The company has not stayed idle. Last week, BYD unveiled its first major battery upgrade in six years in an effort to regain momentum.
This constant innovation battle raises an interesting question. How long can manufacturers rely on pricing incentives before technology becomes the deciding factor?
Tesla Stock Faces Key Technical Levels
While sales data drives headlines, traders also watch Tesla’s chart closely. The stock currently moves inside a long downward channel on the daily timeframe. That pattern leaves two levels under close observation. Resistance sits near $415, which could signal an upside breakout if the price pushes above it.
Source: TradingView via X
Support rests closer to $375. If the stock falls below the $400 level, we can expect a potential move toward that lower support.
For now, Tesla shares hover between those zones. Market participants continue to monitor whether buyers gain enough momentum to challenge the top of the channel.

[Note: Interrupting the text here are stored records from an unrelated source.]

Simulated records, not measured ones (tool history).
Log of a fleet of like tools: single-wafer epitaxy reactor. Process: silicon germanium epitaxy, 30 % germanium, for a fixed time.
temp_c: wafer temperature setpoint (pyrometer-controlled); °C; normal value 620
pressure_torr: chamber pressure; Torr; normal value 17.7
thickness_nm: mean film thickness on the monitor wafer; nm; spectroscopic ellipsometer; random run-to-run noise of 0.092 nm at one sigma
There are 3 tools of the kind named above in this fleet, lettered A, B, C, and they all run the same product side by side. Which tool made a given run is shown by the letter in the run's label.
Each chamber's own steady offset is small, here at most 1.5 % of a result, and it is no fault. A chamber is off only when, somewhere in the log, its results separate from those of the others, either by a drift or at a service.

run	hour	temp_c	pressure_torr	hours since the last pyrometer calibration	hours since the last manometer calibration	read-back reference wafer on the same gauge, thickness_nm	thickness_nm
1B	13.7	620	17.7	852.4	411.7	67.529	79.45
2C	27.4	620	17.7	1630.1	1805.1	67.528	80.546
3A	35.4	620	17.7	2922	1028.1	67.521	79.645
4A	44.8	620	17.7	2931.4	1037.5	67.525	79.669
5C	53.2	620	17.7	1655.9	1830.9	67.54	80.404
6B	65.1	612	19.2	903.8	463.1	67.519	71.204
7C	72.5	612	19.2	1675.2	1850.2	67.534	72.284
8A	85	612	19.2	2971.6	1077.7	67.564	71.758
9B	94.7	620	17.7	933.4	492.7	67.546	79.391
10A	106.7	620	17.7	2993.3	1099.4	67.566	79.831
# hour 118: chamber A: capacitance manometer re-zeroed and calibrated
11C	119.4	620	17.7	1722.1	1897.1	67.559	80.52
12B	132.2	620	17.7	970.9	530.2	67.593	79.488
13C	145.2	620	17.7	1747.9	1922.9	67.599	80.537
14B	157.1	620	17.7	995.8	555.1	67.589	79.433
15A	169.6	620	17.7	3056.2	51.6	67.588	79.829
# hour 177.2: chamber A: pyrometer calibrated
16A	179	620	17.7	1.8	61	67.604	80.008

The broader performance picture still favors the company. Tesla stock has delivered a 78% return in one year, outperforming the S&P 500’s roughly 21% gain. Over one year, the gap grows even wider, with Tesla posting a return above 78%.
Those numbers highlight Tesla’s strong long-term momentum. So the next move becomes the real question. Will strong China sales push TSLA toward a breakout above $415, or will the stock test the lower edge of its trading channel first?